The model computes its losses intrnally based on the number of objects in the image. It trains for both localization and classification. We obtain a list of losses which we use to train the model.

For validation we filter predictions below a confidence score and apply NMS to remove overlapping boxes.

We utilize Mean Average Precision to evaluate the model. You can read more about it [here](https://towardsdatascience.com/what-is-average-precision-in-object-detection-localization-algorithms-and-how-to-calculate-it-3f330efe697b)

In [None]:
def train_epoch(model, dataloader, device, optimizer, epoch):
    model.train()

    total_train_loss = 0.0
    dataset_size = 0

    bar = tqdm(enumerate(dataloader), total=len(dataloader), colour='cyan', file=sys.stdout)
    for step, (images, targets) in bar:
        images = [img.to(device) for img in images]
        images = torch.stack(images)
        targets = [{k: v.to(device) for k, v in t.items()} for t in targets]
        batch_size = len(images)

        loss_dict = model(images, targets)
        losses = sum(loss for loss in loss_dict.values())

        optimizer.zero_grad()
        losses.backward()
        optimizer.step()

        # We keep track of the average training loss
        total_train_loss += (losses.item() * batch_size)
        dataset_size += batch_size

        epoch_loss = np.round(total_train_loss / dataset_size, 2)
        bar.set_postfix(Epoch=epoch, Train_Loss=epoch_loss)

    return epoch_loss


# Validation Function
def valid_epoch(model, dataloader, device, iou_threshold=0.5, score_threshold=0.1):
    model.eval()
    metric = MeanAveragePrecision()

    bar = tqdm(enumerate(dataloader), total=len(dataloader), colour='cyan', file=sys.stdout)
    for step, (images, targets) in bar:
        images = [img.to(device) for img in images]
        images = torch.stack(images)
        targets = [{k: v.to(device) for k, v in t.items()} for t in targets]
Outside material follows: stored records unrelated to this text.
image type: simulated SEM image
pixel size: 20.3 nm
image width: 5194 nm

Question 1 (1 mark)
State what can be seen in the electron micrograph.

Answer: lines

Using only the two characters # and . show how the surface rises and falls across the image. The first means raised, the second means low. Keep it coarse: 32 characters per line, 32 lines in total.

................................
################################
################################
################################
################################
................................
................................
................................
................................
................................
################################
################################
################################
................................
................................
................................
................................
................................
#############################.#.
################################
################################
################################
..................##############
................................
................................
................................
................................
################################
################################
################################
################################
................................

        predictions = model(images, targets)

        filtered_predictions = []
        for pred in predictions:
            boxes = pred['boxes']
            scores = pred['scores']
            labels = pred['labels']

            # Filter boxes with low scores
            keep = scores > score_threshold
            boxes, scores, labels = boxes[keep], scores[keep], labels[keep]

            # Apply NMS
            keep = nms(boxes, scores, iou_threshold)
            filtered_predictions.append({
                'boxes': boxes[keep],
                'scores': scores[keep],
                'labels': labels[keep]
            })

        # Update metric
        metric.update(filtered_predictions, targets)

    metrics = metric.compute()
    print(f"Mean Average Precision: {metrics['map'].item()}")
    print(f"Mean Average Precision (50% IOU): {metrics['map_50'].item()}")
    print(f"Mean Average Precision (75% IOU): {metrics['map_75'].item()}")

    return metrics

def run_training(model, num_epochs, learning_rate):
    # Define optimizer
    optimizer = optim.Adam(model.parameters(), lr=learning_rate)

    # Check if we are using GPU
    if torch.cuda.is_available():
        print("[INFO] Using GPU: {}\n".format(torch.cuda.get_device_name()))

    # For keeping track of the best validation mAP
    top_map = 0.0

    # We train the emodel for a number of epochs
    for epoch in range(num_epochs):
        train_loss = train_epoch(model, trainloader, device, optimizer, epoch)

        # For validation we do not keep track of gradients
        with torch.no_grad():
            metrics = valid_epoch(model, testloader, device)
            map_50 = metrics['map_50'].item()

            if top_map < map_50:
                print(f"mAP-50 Improved ({top_map} ---> {map_50})")
                top_map = map_50
        print()

In [None]:
# You may have to play with the hyperparameters to obtain better results
run_training(ssd_lite, 15, 0.001)

In [None]:
# Visualize 5 images and bounding boxes from the train_loader
images, targets = next(iter(trainloader))

# Get predictions
ssd_lite.eval()
with torch.no_grad():
    images = [img.to(device) for img in images]
    predictions = ssd_lite(images)
    images = [img.cpu() for img in images]

visualize_images_and_boxes(images, targets, predictions, num_samples=5)

In [None]:
# Visualize 5 images and bounding boxes from the test_loader
images, targets = next(iter(testloader))

# Get predictions
ssd_lite.eval()
with torch.no_grad():
    images = [img.to(device) for img in images]
    predictions = ssd_lite(images)
    images = [img.cpu() for img in images]

visualize_images_and_boxes(images, targets, predictions, num_samples=10, confidence_threshold=0.5, iou_threshold=0.5)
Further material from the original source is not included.